So, most of you probably frequent this site to learn more about GRD Extern’s experiences lobbying Congressmen and visiting with various federally employed veterinarians. However, with this post, I want to draw attention to another benefit of this externship—the opportunity to visit many of the treasurers residing in our nation’s capital. This particular addition is a romanticized accounting of just some of my experiences over the past few weeks. I hope you enjoy my feeble attempt at communicating the wonders I perceive when exploring all that DC has to offer. Also, don’t forget you can leave comments or questions when visiting this site!! I will be sure to address them in as timely a manner as possible.
I’m a history buff! I love spending days reading through the annals of biography and general history to explore our past and speculate on where we are going. So trust me when I say a day spent wandering amidst the edifices and bastions of liberty are truly one of the highlights of my life.
During my first weekend I spent Saturday slowly roaming through the National Archives, marveling at the course of history providentially chosen (or randomly depending on one’s world view) to produce the nation we compose today. For those who have yet to experience viewing the founding documents allow me to set the scene: the room one enters is dimly lit and cavernous in scope. Magna Carta greets you as a document that has escaped the grasp of time’s deterioration, and rests as an inspiration to those three pillars proceeding. You move timely to enter line for a large gate blocks the entrance to the three altars, with numerous citizens eagerly await a glimpse of history. Upon admittance by security the floodgates are opened and everyone moves in their direction of choice, with the Declaration of Independence on the left, the Constitution center, and the Bill of Rights to the right, all directions are equal. Two large murals, one representative of the Declarations acceptance with dark clouds ominously announcing trying times ahead, and the other of our Constitution’s signing, timelessly observe the fruits of a transcendent cause. It is remarkable to witness with my own eyes the documents that announced to the world that not only would we no longer be subject to tyranny, but that we guard the product with the founding of a new government protective of it’s citizens rights. Truly something to keep in perspective!
After a few more hours lingering through the public vault I emerged on the DC sidewalk with no particular destination in mind. Yet, I found myself pulled along the National Mall to the central obelisk of our nation, the Washington Monument. Cast against the backdrop of overcast clouds the monument was stunning. In my minds eye I began to conceive of it as an ethereal lighting rod, capturing the energy that fires our nation and transferring it into the very soil.
Compounding on these sights, I also had the good fortune to attend a performance of 1776 at Ford’s Theatre just this past Saturday. I’ve always been a fan of the movie, and in the flesh it’s even more enjoyable. Though a farcical account of the events preceding the development and eventual adoption of the Declaration of Independence, it’s still a visceral reminder of what times must have been like for the men and women living during that period. The most moving of the pieces, “Momma Look Sharp” (here’s a Youtube version that’s pretty good, but not quite as moving as in person: http://www.youtube.com/watch?v=XlwlMuSGMqU), brings to heart the costs incurred for our country’s birth and the constant sacrifice required in safeguarding. I don’t believe I could have chosen a more suitable place to witness such a performance than the intimate and historical Ford’s Theatre. Everyone should attend a performance here when visiting DC!

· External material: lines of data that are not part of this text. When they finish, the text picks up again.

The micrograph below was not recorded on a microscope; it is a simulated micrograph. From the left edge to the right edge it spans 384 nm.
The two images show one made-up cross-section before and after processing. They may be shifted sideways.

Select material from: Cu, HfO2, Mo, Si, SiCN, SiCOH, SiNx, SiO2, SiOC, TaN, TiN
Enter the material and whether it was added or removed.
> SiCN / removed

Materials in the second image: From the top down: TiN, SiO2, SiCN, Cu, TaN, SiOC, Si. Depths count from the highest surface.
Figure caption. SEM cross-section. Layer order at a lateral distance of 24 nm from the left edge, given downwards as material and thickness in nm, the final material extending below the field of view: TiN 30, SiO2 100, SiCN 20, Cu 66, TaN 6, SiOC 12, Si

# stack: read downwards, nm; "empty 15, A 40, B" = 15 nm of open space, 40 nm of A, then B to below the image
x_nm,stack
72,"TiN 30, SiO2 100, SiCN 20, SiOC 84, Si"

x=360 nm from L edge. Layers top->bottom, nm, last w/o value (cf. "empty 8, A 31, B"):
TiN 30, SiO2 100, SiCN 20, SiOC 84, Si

The opportunity to participate in this externship has been a profound event. Not only have I been provided the time to experience all that’s mentioned above, but I’ve actively participated in a process that countless humans over the course of history, and even now, have been denied. Never before has it occurred to me how special is the right to dissent or inform those who make decisions without fear of recompense. It’s something we have been taught and observe on a daily basis, but perhaps it’s not an element we consciously identify. So when I sat down and contemplated the words you now read, and reflected on the past two weeks, my hopes were to arouse and bring attention to how powerful each of you are, with a heart to be heard and a mind to give it voice. In all issues, whether they are veterinary related or not, lend your individuality and perspectives to the national dialogue. Be sound in mind and judgment to the problems of our day, and write, call, or visit your representative. I promise, you have more to give than you realize!